How Priceline.com manages PCI compliance with GraphQL
Mike Byrnes
Let’s consider the core promise of GraphQL:
Get exactly what you need and nothing more with a single query.
Does it sound amazing? Absolutely. But if you’ve ever tried to implement GraphQL for an entire engineering team, you’ve probably realized that it’s not quite as simple as it sounds to achieve. For any dev in the organization to be able to get everything they need in a single query, everything that anyone could need has to exist in a single graph.
The concept of a single graph for everything seems all but impossible when you think about it from a compliance perspective, and that was one of the biggest challenges we faced when we started to scale up our use of GraphQL at Priceline. As a travel booking platform that supports millions of customers around the world, our backend services contain quite a bit of PCI data that can’t be made accessible to our client apps.
One graph → one endpoint → client apps have access to everything, including cardholder information and other sensitive data. Right?
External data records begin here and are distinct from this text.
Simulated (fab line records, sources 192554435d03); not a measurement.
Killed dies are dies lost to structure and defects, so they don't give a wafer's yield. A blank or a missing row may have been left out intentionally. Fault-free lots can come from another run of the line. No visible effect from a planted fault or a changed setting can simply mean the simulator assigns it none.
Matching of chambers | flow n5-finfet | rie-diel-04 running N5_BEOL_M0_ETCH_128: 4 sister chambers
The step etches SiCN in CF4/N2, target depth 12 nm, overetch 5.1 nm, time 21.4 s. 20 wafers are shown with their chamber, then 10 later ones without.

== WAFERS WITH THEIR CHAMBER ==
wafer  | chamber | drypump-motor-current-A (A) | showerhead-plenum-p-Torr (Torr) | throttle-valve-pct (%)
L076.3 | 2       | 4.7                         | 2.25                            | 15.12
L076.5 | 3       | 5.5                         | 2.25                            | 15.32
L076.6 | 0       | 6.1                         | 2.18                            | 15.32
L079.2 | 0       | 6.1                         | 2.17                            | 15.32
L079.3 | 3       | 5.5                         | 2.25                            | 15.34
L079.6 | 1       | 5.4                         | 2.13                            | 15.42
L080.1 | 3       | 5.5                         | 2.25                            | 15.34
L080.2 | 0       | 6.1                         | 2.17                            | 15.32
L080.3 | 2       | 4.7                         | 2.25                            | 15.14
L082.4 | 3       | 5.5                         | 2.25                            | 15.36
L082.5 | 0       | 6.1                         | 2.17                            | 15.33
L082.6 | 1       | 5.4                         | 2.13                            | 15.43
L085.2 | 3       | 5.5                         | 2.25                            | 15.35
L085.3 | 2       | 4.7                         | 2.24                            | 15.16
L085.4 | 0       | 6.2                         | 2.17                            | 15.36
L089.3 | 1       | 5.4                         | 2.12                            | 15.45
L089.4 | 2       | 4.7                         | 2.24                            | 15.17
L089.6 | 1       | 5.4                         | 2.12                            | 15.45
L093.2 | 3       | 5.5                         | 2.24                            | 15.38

Well it turns out, not necessarily. With a supergraph, we can have a single graph that unifies all of all of our data and services, including sensitive data, but we can selectively choose which parts of the graph are exposed to various audiences, like app devs. In this post I’ll walk you through how we did this for the Priceline supergraph and how you can set it up yourself using contracts in Apollo Studio.
Is a supergraph worth it?
Let’s take a step back – is it even worth it to put everything into one graph? Couldn’t we just have entirely separate graphs for internal systems that require sensitive data and for client apps that don’t? We could, and at Priceline we actually did at first, but we would end up with a lot of duplicative maintenance work that could be avoided.
There’s always going to be overlap between what internal systems need and what client apps need. For example, our booking graph, which was not part of the supergraph, contained airline policy schema used for display when a customer was booking a flight. Our native apps teams wanted to display this information to a customer viewing flight information, earlier in the funnel. However, they did not want the overhead of multiple network requests. Normally this would result in duplicating the airline policy schema inside the supergraph. Not ideal.
And that’s just one example. To provide a specific subset of services for a certain audience or experience that differed from an already existing graph, we either had to use preexisting REST APIs or create an entirely new graph to support it. IT systems app? Separate graph. Partner API? Separate graph.
With a supergraph, we could create a single source of truth for definitions of every entity in our data model (hotel, flight, rental car, customer, etc), eliminating a huge amount of maintenance work associated with these disparate graphs. For us, it was worth it.
Restricting access to sensitive data in a supergraph
As a single source of truth, our supergraph schema contains everything, including sensitive data. So we can’t just have every application query the endpoint for the entire supergraph directly. Instead, we need to define which parts of the supergraph certain applications are allowed to access. We can do this by creating contract graphs in Apollo Studio.
Contract graphs: filtered representations of the supergraph
Contract graphs are variants of the overall supergraph that only contain a filtered subset of the fields and types defined in the supergraph schema. Deriving a contract graph’s schema from the supergraph schema requires two things:
- Using the
@tag
directive to apply tags to fields, interfaces, objects, and unions in your subgraph schemas. - Creating a contract in Apollo Studio that defines which tags should be included or excluded from the contract schema
Once you’ve tagged your subgraph schemas and created your contract in Apollo Studio, the contract graph schema will automatically be derived from the supergraph schema whenever it’s composed in Studio. The contract schema can be used to power Apollo Router or Apollo Gateway to create a running contract graph with its own endpoint.
Using contracts to filter out PCI data
At Priceline, we use a contract graph to prevent clients from sending and requesting cardholder data through the supergraph, to the booking subgraph. The fewer touchpoints with this sensitive information, the better. As I mentioned earlier, the booking subgraph also contains airline policy information which we do need client apps to have access to so that we can display it to customers on a variety of pages
Using the @tag
directive, we tagged all of the sensitive entities in the Checkout subgraph with PCI
. Then, we defined a contract in Apollo Studio that excludes anything tagged with PCI
. The derived contract graph is what our client apps query rather than the supergraph itself.
That’s it.
Applying tags within your subgraph schemas and creating a contract in Studio is all you need to do to create contract graphs that remove access to sensitive data. And, because contract graphs derive their schema from the supergraph, they are automatically kept up-to-date with any changes in the supergraph schema. Modifying the entities included in a contract graph is as easy as editing tags in your subgraph schema or the filters in Apollo Studio.
What’s next for GraphQL at Priceline
At Priceline, our supergraph already powers nearly all of our experiences, but we’re still just getting started. In the future, we’re planning on using contract graphs to improve our Travel Agents API, our internal customer support application, and more.